Tuesday, June 15, 2010

How to Dress Well's "Suicide Dream 2"




Of course I would love music made by someone called How to Dress Well. Other bands I would like: How to Cook with Various Gravies; How to Talk About Literature At Least as Often as You Talk About Television; How to Shut Up Your Child on the Metro Train and Just Please Get Off Before the Zoo So You Stop Breathing On Me With Your Mouth Just Please. These are all important things to learn to do!

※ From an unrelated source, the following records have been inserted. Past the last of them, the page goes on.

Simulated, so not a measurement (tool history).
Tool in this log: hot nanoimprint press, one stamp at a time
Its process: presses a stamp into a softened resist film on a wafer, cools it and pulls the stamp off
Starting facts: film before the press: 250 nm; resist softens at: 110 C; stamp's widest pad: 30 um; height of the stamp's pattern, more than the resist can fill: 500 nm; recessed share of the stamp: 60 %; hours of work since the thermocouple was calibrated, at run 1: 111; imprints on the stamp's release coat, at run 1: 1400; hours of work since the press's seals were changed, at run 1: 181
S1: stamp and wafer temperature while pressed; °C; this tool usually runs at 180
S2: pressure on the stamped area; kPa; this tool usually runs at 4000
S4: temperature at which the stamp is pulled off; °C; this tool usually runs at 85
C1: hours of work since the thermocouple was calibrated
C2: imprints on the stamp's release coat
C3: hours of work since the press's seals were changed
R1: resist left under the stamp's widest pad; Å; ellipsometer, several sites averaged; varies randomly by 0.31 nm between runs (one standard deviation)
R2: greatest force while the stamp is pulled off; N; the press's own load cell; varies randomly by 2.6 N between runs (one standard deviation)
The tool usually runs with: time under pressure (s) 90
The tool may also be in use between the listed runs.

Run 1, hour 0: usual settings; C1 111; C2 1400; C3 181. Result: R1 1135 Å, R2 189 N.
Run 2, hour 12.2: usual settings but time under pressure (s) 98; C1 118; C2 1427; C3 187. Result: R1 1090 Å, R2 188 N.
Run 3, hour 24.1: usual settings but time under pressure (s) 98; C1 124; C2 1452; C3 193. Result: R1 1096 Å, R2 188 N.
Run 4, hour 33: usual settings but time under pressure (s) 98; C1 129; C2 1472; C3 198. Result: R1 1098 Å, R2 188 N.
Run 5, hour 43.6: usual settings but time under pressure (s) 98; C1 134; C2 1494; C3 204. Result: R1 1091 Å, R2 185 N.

How To Dress Well is actually just a dude named Tom Krell, who lives in a suburb of New Jersey called "Brooklyn". He also apparently sometimes lives in Cologne, Germany, where he translates post-Kantian philosophy (this is not an oblique joke regarding hipsters in Brooklyn; he actually sometimes lives in Cologne, Germany, where he translates post-Kantian philosophy). I assume he does not wear pleated pants.

What he does do is create the kind of bedroom-electro-R&B that tricks my brain into thinking I've just swallowed twenty ounces of codeine. The track above, "Suicide Dream 2," is from a free EP recently posted to his blog -- you can download 7 of these EPs there, in fact, though he also includes a convenient "pay" option (take that, conscience!). "Suicide Dream 2" is the kind of soulful, aching song that hooks you slowly, pulling you into its swirling folds with a force subtle enough that you almost don't notice that you're up at 2 AM, still listening to it on repeat. I'm doing that now, by the way, as I write this. How could I not?

I felt the same way when I first heard Bon Iver in 2007, and Tom Krell's music has more in common with Justin Vernon's than you might think. The former locked himself up -- infamously, now -- in a Wisconsin cabin to record For Emma, Forever Ago, and Krell's going it alone, too. The two men share a falsetto almost shameful in its decadent beauty (though both can hit those low notes when the occasion calls, as it does in the latter half of this track). Both, too, have much of the impact of their music rooted in a lo-fi appeal, the tinny chimes of Vernon's resonator guitar in "Skinny Love" and the way Krell's loops go into the red in "Suicide Dream 2," the final notes of each keyboard swell fraying and spinning away into distortion. It's music intimate and haunting, the kind of thing you feel you should listen to through a cracked door or with your ear to the wall of the next room, hoping that whoever's making these sounds will keep going, unaware.

--Corey

Wednesday, June 9, 2010

rag & bone, Spring/Summer 2010

When OYL hero Matt Berninger employs his listener to "cover me in rag and bone" in a recent song, I can't confirm that he's talking about the increasingly popular design company. Probably he's not, and probably he's just hinting at a little self-destructive impulse, asking someone to just please slather him with trash and compost (the song's called "Sorrow," after all). Still, you never know -- dude's a well-dressed man.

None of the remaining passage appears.